The Ottawa County Water Resource Commissioner’s Office has been awarded $600,000 from the Michigan Department of Environmental Quality’s Nonpoint Source Pollution Control Grants Program. The funding will reduce Nonpoint source pollution within the upper Sand Creek watershed, located in Wright and Chester Townships in northeast Ottawa County. Sand Creek flows into the lower Grand River and ultimately Lake Michigan.
Nonpoint source pollution is caused when rain, snowmelt or wind carry pollutants off the land and into lakes, streams, wetlands, and other water bodies. Officials will reduce this polluted sediment reaching the Sand Creek by stabilizing the unnaturally eroding stream banks, restoring the filtering wetlands and promoting the farm bill pollution prevention practices. The improvements along the creek will reduce sediment by an estimated 1,250 tons per year, improving water quality throughout the watershed.
The Sand Creek has been identified among the top ten priority Grand River sub‐watersheds for restoration. The creek is a coldwater and designated trout stream. Unfortunately, the coldwater fishery is no longer supported due to excessive sedimentation, siltation, nutrients, temperature and flow regime alterations.

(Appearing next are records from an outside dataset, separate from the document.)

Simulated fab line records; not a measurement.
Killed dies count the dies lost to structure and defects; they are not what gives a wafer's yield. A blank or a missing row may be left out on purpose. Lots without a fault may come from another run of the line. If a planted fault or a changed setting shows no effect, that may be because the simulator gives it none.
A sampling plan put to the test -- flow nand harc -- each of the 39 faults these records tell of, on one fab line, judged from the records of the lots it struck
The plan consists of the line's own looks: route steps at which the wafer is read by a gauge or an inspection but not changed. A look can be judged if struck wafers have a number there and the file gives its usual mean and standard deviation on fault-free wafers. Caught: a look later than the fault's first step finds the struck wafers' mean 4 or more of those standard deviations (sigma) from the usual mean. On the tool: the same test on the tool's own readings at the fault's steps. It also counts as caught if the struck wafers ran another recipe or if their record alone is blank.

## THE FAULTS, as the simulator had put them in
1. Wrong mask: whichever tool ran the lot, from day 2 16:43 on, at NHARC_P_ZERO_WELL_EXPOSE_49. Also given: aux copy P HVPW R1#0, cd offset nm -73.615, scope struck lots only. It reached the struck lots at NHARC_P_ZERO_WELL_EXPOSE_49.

Ottawa County Water Resources Commissioner, Joe Bush, oversaw the Upper Sand Creek Restoration Assessment Study conducted in 2014-2015 by GEI Consultants. The assessment was funded by a $260,919 grant from the MDEQ. The study laid the groundwork for the work that will be completed with the assessment, planning, and design of best practices to improve the health of Sand Creek.
The grant is funded under the federal Clean Water Act – Section 319 and the Clean Michigan Initiative – Nonpoint Source Pollution Control Grants Program.